There are many versions of this recipe all across Asia, and it shows how good fast food can be.
Because you are cooking it over a high heat, it’s important to work quickly and keep everything moving around the wok/skillet.
200g flat, wide rice noodles
250g chicken breast fillet
2 tbsp flavourless oil, e.g groundnut oil, for stir frying.
2 garlic cloves, peeled and finely sliced.
200g tender stem broccoli, cut in half lengthways.
About 2 tbsp soy sauce, to taste
2 Large eggs, beaten
Sea salt and freshly ground black pepper.
Wedges of lime, to serve (optional)
If using dried noodles, soak them in warm water until softened, according to the packet instructions.
Meanwhile, butterfly the chicken fillets by slicing through it horizontally, but leaving it joined down one side. Then open it out and flatten it with a rolling pin, then cut it diagonally into chop bites.
Heat a wok/skillet over a high heat and add 1 tbsp oil, season chicken with salt and pepper. Stir-fry the chicken for about 3-5 minutes until golden brown all over but not quite cooked through.
Add the garlic and stir-fry for 30 seconds, then add the broccoli and continue to cook for a few minutes until tender. Add the soy sauce to season. When the broccoli is tender, remove content from the skillet/wok and set aside.

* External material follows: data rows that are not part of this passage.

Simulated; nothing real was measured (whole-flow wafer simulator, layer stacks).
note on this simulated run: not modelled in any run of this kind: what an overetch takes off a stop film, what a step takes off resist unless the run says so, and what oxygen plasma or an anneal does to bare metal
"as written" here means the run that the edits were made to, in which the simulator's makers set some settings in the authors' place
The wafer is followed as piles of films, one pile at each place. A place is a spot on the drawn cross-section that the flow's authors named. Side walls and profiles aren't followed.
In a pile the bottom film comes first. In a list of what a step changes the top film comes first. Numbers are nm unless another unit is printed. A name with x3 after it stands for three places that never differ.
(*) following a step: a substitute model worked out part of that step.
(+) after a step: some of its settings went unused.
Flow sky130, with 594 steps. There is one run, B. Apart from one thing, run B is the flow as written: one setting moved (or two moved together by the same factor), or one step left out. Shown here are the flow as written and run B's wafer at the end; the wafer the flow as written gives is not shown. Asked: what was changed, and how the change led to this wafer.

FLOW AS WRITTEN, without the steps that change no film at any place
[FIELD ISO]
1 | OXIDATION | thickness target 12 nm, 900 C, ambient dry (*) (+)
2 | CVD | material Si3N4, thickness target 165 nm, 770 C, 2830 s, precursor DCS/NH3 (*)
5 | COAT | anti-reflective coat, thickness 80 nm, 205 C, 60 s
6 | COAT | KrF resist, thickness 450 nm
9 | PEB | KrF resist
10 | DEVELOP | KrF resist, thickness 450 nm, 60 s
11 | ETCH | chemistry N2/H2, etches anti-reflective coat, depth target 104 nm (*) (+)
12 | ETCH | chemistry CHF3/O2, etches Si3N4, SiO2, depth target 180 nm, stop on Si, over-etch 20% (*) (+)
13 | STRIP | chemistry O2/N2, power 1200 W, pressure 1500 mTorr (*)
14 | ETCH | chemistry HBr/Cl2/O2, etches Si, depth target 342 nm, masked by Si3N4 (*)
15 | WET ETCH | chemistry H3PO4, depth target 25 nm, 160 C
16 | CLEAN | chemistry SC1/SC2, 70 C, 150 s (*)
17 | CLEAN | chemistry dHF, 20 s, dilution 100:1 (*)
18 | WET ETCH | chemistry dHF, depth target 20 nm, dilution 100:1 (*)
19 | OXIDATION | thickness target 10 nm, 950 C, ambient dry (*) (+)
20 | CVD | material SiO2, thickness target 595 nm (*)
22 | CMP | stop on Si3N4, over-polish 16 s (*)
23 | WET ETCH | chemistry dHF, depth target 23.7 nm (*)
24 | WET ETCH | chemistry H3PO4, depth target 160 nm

Wipe out the wok/skillet, add the remaining oil and heat through.
Drain the soaked noodles. Add the egg to the hot skillet, season and stir over the heat, allowing the bottom of the egg to cook.
Add the noodles and toss well, breaking up the egg as you do so. Return the chicken and broccoli mixture to the wok/skillet and heat through, stir-fry over medium heat.
Serve immediately with wedges of lime.